Libby, 56, is accused of lying to investigators probing whether CIA operative Valerie Plame’s identity was deliberately leaked to discredit her husband, former Ambassador Joseph Wilson, a critic of the Iraq war.

U.S. Attorney Patrick Fitzgerald told jurors that Libby “made up” a story about learning of Plame’s identity from NBC journalist Tim Russert even though he heard it from Cheney a month earlier.

Libby was “the innocent person to be sacrificed” to protect Rove, defense attorney Ted Wells said during opening statements Tuesday in Washington. “He was concerned about being the scapegoat.”

Rove is one of President Bush’s closest advisers. Fitzgerald investigated Rove, 56, and decided not to press charges against him.

“Unlike Karl Rove, you will learn, Mr. Libby had not been out pushing stories about Ms. Wilson,” Wells said. “Mr. Libby was just a staff member. Karl Rove was the lifeblood of the Republican Party.”

After Libby began to worry that he would become a scapegoat, he went to Cheney with his concerns, Wells said. Cheney wrote a note saying one staffer shouldn’t be sacrificed to protect another, meaning Rove, Wells said.

“We are not commenting on an ongoing criminal matter,” White House spokeswoman Dana Perino said when asked about Wells’ statements.

Libby is charged with perjury, obstruction of justice and making false statements, and faces up to 10 years in prison if convicted of obstruction, the most serious charge. Libby resigned after he was indicted in October 2005.

Wells said any misstatements Libby made to investigators were “innocent mistakes” resulting from the faulty memory of a man focused on national-security concerns.

The indictment charges that Libby falsely told a grand jury that he first learned about Plame’s identity from Russert on July 10, 2003. Fitzgerald played for the jurors an audio excerpt from Libby’s grand jury testimony in which he described the conversation and said he didn’t want to confirm any information for Russert.

After the opening statements, the first witness, Marc Grossman, a former undersecretary of state, testified that he told Libby on June 11 or 12, 2003, that Wilson’s wife worked for the CIA.
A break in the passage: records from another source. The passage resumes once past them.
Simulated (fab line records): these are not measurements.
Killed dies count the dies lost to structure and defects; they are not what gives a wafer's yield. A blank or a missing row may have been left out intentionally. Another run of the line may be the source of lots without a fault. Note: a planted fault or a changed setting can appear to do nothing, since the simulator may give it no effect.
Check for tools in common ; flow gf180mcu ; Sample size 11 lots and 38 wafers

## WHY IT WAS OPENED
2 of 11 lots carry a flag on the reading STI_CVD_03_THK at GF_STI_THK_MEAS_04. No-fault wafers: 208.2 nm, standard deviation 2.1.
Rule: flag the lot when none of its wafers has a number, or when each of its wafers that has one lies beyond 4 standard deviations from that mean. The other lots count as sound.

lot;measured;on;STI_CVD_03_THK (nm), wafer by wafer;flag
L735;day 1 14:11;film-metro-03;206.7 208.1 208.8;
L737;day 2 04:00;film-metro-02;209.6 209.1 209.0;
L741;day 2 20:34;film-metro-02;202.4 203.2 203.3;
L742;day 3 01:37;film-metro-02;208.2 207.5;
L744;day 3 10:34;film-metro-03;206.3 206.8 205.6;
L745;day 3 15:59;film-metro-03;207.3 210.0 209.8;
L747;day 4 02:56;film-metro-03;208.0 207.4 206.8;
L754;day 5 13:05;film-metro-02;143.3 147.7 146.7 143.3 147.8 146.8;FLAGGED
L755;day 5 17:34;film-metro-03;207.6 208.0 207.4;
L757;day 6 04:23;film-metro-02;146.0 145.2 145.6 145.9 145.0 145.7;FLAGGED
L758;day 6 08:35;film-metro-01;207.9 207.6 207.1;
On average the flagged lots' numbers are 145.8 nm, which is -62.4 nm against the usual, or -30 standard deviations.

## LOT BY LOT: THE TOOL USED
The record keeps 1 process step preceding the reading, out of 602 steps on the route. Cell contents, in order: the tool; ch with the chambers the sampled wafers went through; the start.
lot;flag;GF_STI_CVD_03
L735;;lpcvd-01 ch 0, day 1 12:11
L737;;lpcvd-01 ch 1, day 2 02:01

Grossman said Libby had asked him whether he knew anything about an ambassador visiting Africa. Grossman confirmed the trip and that the ambassador was Wilson. Grossman then requested more information and found out that Wilson’s wife was a CIA operative who coordinated her husband’s trip.

No one has been charged with leaking Plame’s identity. It is a crime to knowingly reveal the identity of a covert CIA agent.